Saturday, February 15, 2014

Corker & crowd can uncork their champagne over the UAW loss in Chattanooga, but another battle looms ahead in Canton, Miss., where workers are less likely to buy their bogus claims


More than a dozen billboards around Chattanooga, Tenn, screamed the same message: Workers! Vote “NO!” to having a voice in your workday lives! The United Auto Workers is only a cover for the “United Obama Workers”, one of the billboards said.

Hundreds of thousands of dollars poured into Chattanooga from far-off Washington, D.C., and the bottomless pockets of Grover Norquist and his right-wing Americans for Tax Reform to preach the gospel that jobs go only to docile, voiceless workers in the modern-day economy. It was the local branch of Norquist’s organization, called the Center for Worker Freedom (Goebbels would admire the cynicism in such a title) that financed the billboards.

Republican politicians in Tennessee were practically apoplectic that Volkswagen managers were not joining them in the campaign to prevent  the 1,500 workers at the company’s Chattanooga plant from signing up with the UAW. U.S. Sen. Bob Corker, the Tennessee Republican who bitterly opposed federal assistance to the domestic auto industry at the height of the Great Recession, warned that Volkswagen’s leaders could become a “laughingstock” if they didn’t start behaving like corporate executives are supposed to behave. Like, say, Nissan’s anti-union chief Carlos Ghosn.

Back in 2001, just prior to an election at the Nissan plant in Smyrna, Tenn., Ghosn warned employees that a pro-union vote was “not in your best interest." Workers heeded his threat and rejected the union.

Corker resorted to boldfaced lying. Volkswagen will only expand its plant if workers reject the UAW, Corker said. Even after Frank Fisher, CEO of Volkswagen’s Chattanooga plant, said the claim was untrue, Corker still refused to step back from his concoction.

State Sen. Bo Watson emerged from the Chattanooga suburbs to make his own public claim that the Republican legislature in Tennessee will not grant incentives to a unionized plant to expand and add jobs. In other words, Tennessee’s political leaders would rather kill jobs than accept a union.

In its ongoing crusade to destroy unions everywhere, the National Right To Work Legal Defense Foundation, Inc., provided lawyers to several hand-picked Volkswagen workers to make a claim before the National Labor Relations Board of illegal pro-union coercion by the company.

 On Valentine’s Day Friday, workers at Volkswagen’s Chattanooga plant voted 712 to 626 against joining the UAW and thus rejected the establishment of a German-style works council that would have given them a voice on wages, benefits and workplace conditions.

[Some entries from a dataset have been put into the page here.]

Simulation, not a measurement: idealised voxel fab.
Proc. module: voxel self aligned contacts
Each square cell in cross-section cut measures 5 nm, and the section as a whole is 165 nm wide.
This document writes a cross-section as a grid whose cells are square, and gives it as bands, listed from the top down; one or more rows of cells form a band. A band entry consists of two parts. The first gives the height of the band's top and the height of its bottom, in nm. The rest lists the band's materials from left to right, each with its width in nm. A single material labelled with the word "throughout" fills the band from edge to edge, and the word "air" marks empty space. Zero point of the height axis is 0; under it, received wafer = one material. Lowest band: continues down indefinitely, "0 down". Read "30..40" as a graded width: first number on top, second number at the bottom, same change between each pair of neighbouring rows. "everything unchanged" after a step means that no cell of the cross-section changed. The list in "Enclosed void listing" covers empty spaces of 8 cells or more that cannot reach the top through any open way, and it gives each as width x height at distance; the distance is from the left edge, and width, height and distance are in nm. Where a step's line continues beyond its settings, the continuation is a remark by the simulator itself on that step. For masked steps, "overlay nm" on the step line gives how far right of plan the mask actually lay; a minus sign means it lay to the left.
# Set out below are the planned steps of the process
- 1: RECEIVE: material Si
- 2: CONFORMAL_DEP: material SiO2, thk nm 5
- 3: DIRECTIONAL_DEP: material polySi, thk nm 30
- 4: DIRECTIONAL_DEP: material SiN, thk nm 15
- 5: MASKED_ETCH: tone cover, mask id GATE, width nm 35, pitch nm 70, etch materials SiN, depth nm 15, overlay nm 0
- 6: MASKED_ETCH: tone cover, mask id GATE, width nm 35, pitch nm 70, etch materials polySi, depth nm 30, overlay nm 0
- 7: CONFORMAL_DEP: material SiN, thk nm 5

On Monday, those workers will go back to the plant, line up along the assembly lines, and do their jobs quietly, knowing they have no voice and will have none even if they have something to say.

Back in Washington, Grover Norquist and Bob Corker can uncork a bottle of champagne and enjoy the restful silence coming out of Chattanooga.

Drink heartily, gentlemen, because you and your union-hating friends like the Koch brothers and the American Legislative Exchange Council may need to fortify yourselves for another battle looming ahead.

That battle will take place at the giant Nissan plant in Canton, Miss., where the UAW has spent years laying a foundation much stronger than what it had in Chattanooga, a plant with a majority-black workforce less prone to pay a lot of attention to white politicians who only emerge from their suburban havens when they want to warn and threaten.